Written Statement by Nancy Gaynor


Many of you can relate to my story as many of you have spent many years giving to your communities.  After many years of giving to others, I decided it was time to do it for my own family.  I looked around and said to myself, “What is it that I love?  And I knew it was the rural communities – the people, the stories. . .  Then I thought, how best to earn a living?  I took an inventory of what was available.

I knew that many people had come from rural communities or had grandparents who had, so I began to create what it would be like to go home to the grandparents' farm.  We hung a rope from the tree to swing off into the pond.  We built forts for the kids. . . we put up Tipi’s from our reservation.  We built small cabins that our guests could stay in.  They all had front porches with rocking chairs so the guests could sit and rock and check out the baby colts or the baby St. Bernard puppies.

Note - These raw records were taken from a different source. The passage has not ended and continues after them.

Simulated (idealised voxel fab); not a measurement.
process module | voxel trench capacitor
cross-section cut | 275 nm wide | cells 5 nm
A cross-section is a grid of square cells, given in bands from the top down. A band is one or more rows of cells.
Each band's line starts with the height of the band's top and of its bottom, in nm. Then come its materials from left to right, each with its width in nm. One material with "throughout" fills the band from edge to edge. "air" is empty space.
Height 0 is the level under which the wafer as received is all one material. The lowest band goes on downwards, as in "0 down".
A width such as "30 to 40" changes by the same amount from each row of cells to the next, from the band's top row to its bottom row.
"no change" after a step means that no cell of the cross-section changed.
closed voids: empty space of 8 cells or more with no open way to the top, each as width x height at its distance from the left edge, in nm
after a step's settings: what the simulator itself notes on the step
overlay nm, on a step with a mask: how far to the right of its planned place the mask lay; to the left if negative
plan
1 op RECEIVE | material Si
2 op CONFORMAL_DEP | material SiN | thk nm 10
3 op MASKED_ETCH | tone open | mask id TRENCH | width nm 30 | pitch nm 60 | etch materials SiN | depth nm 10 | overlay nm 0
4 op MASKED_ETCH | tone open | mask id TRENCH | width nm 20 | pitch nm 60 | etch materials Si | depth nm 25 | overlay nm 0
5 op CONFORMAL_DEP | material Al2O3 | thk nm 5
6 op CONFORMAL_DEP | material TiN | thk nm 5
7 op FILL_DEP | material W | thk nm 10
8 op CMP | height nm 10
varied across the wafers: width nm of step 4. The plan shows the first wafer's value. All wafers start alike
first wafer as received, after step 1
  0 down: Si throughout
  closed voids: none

After studying through the Rural Development Leadership Network, I realized that the most important thing was to do what is called “asset mapping," which means taking the assets you have available and using them to help with economic development.  We used this concept along with others when we developed our property. 

We knew we had a few things:
• Access to land
• The Ranch
• State School Trust Land
• Stillwater River
• Through leveraging of real estate we were able to get access to capital
• People assets (cooks, cabin cleaners, marketers) – (our family)

We knew there was a demand for things, from real people...

When I was a child, I lived on the Flathead Indian Reservation. My mom was Indian and my Dad was white. There was a treaty broken and white people were allowed to come to the reservation and buy 160 acres for $5. . . my granddad did that. Entrepreneurship comes natural to me.

I always dreamed of having a guest ranch. . . I thought it was going to be on the home place on the reservation. . . it didn’t turn out quite like that. . .It was a small place near Whitefish.  We started with a suite on the lower level of the house. People loved it! 

We started turning people away so built three small cabins with all the money we could muster up. . . Before the season began, we began filling them up. What I do know is that people want what we have. .  we have proven that over the past 6 years. . .  They want fresh air, they want home cooking, they want peacefulness and beauty, and real people.  We live in the country . . . near a river . . .Stillwater River . . . it is not the most beautiful river, it does not have babbling rocks, it has a clay bottom.  Our ranch is not large, but it is next to 3000 acres of public land that we can use for a fraction of the cost of buying land.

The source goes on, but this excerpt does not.